LWP: Any Easy Way to Use Relative Links?

Discussion in 'Perl Misc' started by Hal Vaughan, Mar 22, 2005.

  1. Hal Vaughan

    Hal Vaughan Guest

    I'm exploring LWP and trying to write a program that will pull down some web
    pages. When I read one page, I use regular expressions to find the links
    for other pages I want to download. Sometimes the links are relative
    (like /cgi/link.pl or subdir/newfile.html) instead of including a domain
    name. I don't see anything in the doc files about any consistency from one
    connection to another.

    Is there any module out there for keeping track of domains and handling
    relative URLs?

    I thought about writing a program to look for them, but it seems rather hard
    to distinguish if a string is a domain name (I'd look for periods, but
    can't be sure it'll include a .com, .gov, or anything else unless I check
    all TLDs), and some URLs might not have a slash (if it's a domain name
    only, or just a file in the same directory), so I can't think of a way to
    be sure a string includes a domain and full path or is a relative URL
    (other than trying to load it, and checking the error messag).

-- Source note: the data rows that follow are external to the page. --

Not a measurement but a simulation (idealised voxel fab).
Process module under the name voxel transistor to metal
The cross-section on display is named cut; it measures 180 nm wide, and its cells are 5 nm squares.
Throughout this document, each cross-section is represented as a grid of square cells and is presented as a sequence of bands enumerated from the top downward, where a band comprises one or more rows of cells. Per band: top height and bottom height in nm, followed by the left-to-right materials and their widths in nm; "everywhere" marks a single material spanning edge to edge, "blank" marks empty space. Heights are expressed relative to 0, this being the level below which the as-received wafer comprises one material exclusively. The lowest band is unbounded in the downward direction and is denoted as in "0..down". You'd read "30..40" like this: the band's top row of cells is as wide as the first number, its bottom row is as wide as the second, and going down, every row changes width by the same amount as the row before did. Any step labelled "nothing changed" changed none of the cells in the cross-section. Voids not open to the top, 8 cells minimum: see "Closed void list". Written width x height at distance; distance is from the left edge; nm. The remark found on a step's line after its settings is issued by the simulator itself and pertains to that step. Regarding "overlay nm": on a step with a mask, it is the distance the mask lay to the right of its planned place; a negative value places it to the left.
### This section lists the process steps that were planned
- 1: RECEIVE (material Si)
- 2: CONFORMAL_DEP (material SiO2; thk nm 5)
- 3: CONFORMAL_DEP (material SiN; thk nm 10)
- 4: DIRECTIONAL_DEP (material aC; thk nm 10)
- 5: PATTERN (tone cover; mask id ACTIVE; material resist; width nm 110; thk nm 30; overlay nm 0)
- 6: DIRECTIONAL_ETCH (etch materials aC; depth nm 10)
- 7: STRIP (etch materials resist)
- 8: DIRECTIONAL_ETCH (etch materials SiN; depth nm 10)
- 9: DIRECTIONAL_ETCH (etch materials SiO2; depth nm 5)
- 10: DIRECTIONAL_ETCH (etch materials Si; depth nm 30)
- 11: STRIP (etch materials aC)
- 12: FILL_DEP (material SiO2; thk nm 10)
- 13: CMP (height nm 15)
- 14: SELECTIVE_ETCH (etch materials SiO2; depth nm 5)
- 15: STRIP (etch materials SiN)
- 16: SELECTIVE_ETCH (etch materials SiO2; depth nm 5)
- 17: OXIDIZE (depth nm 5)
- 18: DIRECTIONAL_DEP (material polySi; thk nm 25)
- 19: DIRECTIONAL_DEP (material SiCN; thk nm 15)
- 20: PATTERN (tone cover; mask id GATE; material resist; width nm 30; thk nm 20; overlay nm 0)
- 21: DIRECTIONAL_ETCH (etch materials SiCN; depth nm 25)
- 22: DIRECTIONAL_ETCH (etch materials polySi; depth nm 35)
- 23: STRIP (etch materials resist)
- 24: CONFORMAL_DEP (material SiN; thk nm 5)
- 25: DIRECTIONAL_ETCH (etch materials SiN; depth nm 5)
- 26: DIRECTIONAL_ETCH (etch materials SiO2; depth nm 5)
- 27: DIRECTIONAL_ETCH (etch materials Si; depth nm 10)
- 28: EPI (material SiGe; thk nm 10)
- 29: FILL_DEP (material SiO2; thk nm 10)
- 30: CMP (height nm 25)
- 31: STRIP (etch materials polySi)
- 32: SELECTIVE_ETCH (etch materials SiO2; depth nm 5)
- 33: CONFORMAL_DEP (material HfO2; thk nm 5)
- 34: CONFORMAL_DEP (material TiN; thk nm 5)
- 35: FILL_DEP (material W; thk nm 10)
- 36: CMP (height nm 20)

    I would think there's a module or something to help handle this either by
    tracking links used OR by easily determining if a link is absolute or
    relative.

    Thanks!

    Hal
     
    Hal Vaughan, Mar 22, 2005
    #1
    1. Advertising

  2. Hal Vaughan wrote:
    > I'm exploring LWP and trying to write a program that will pull down some web
    > pages. When I read one page, I use regular expressions to find the links
    > for other pages I want to download. Sometimes the links are relative
    > (like /cgi/link.pl or subdir/newfile.html) instead of including a domain
    > name. I don't see anything in the doc files about any consistency from one
    > connection to another.
    >
    > Is there any module out there for keeping track of domains and handling
    > relative URLs?


    Maybe you are looking for URI::WithBase.

    --
    Gunnar Hjalmarsson
    Email: http://www.gunnar.cc/cgi-bin/contact.pl
     
    Gunnar Hjalmarsson, Mar 22, 2005
    #2
    1. Advertising

  3. Hal Vaughan

    Hal Vaughan Guest

    Gunnar Hjalmarsson wrote:

    > Hal Vaughan wrote:
    >> I'm exploring LWP and trying to write a program that will pull down some
    >> web
    >> pages. When I read one page, I use regular expressions to find the links
    >> for other pages I want to download. Sometimes the links are relative
    >> (like /cgi/link.pl or subdir/newfile.html) instead of including a domain
    >> name. I don't see anything in the doc files about any consistency from
    >> one connection to another.
    >>
    >> Is there any module out there for keeping track of domains and handling
    >> relative URLs?

    >
    > Maybe you are looking for URI::WithBase.
    >


    Pretty close. I didn't know about that, and your comment led me to it, and
    from the docs on CPAN, that lead me to URI. After experimenting with
    URI::WithBase, I realized I can't always tell if a link is relative or not,
    and URI::WithBase seems to expect you to know. URI includes uri->scheme,
    which will return http for an http connection, and nothing if it's
    relative, which is a major help, and lets me detect if a URL is relative or
    not.

    Hal
     
    Hal Vaughan, Mar 22, 2005
    #3
  4. Hal Vaughan

    Jay Tilton Guest

    Hal Vaughan <> wrote:

    : I'm exploring LWP and trying to write a program that will pull down some web
    : pages. When I read one page, I use regular expressions to find the links
    : for other pages I want to download.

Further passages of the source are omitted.